IN= OUT=eth0 SRC=ROUTER DST=193.108.155.115 LEN=68 TOS=0x00 PREC=0xC0
TTL=64  ID=22467 PROTO=ICMP TYPE=11 CODE=0 [SRC=193.108.155.115
DST=A.LAN.HOST LEN=40 TOS=0x00 PREC=0x00 TTL=1 ID=40760 PROTO=ICMP TYPE=8
CODE=0 ID=20244 SEQ=45126 ]

[...]

Why would you consider these packets invalid - TYPE=11 is "time exceeded", CODE=0 is "maximum lifetime of the datagram exceeded" - for whatever reason those packets are generated ...

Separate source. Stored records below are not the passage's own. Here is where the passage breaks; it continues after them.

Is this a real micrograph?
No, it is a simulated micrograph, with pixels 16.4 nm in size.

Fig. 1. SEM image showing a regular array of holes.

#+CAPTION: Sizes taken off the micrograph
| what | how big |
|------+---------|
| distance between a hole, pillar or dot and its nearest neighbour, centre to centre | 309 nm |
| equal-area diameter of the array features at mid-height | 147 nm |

I have (roughly) the following rules in the script:

iptables -A OUTPUT -m state --state INVALID -j LOG \
--log-prefix "Fired invalid:"
iptables -A OUTPUT -m state --state INVALID -j DROP

These rules worked at the records I posted.

Well, IMHO these rules will work for tcp/udp connections - but as of icmp, the following occurs:


ICMP-echo request 193.108.155.115 -> A.LAN.HOST , which is unreachable, thus "time exceeded".

Now take a look at "man iptables", what it says about "INVALID":

"... Possible states are INVALID meaning that the packet could not be identified for some reason which includes running out of memory and ICMP errors which don't correspond to any known connection, ... "

and indeed, this is the case - your ICMP error does not correspond to any known connection, as an ICMP-echo request is always "NEW" .

You should probably allow any outgoing ICMP-traffic to resolv this issue.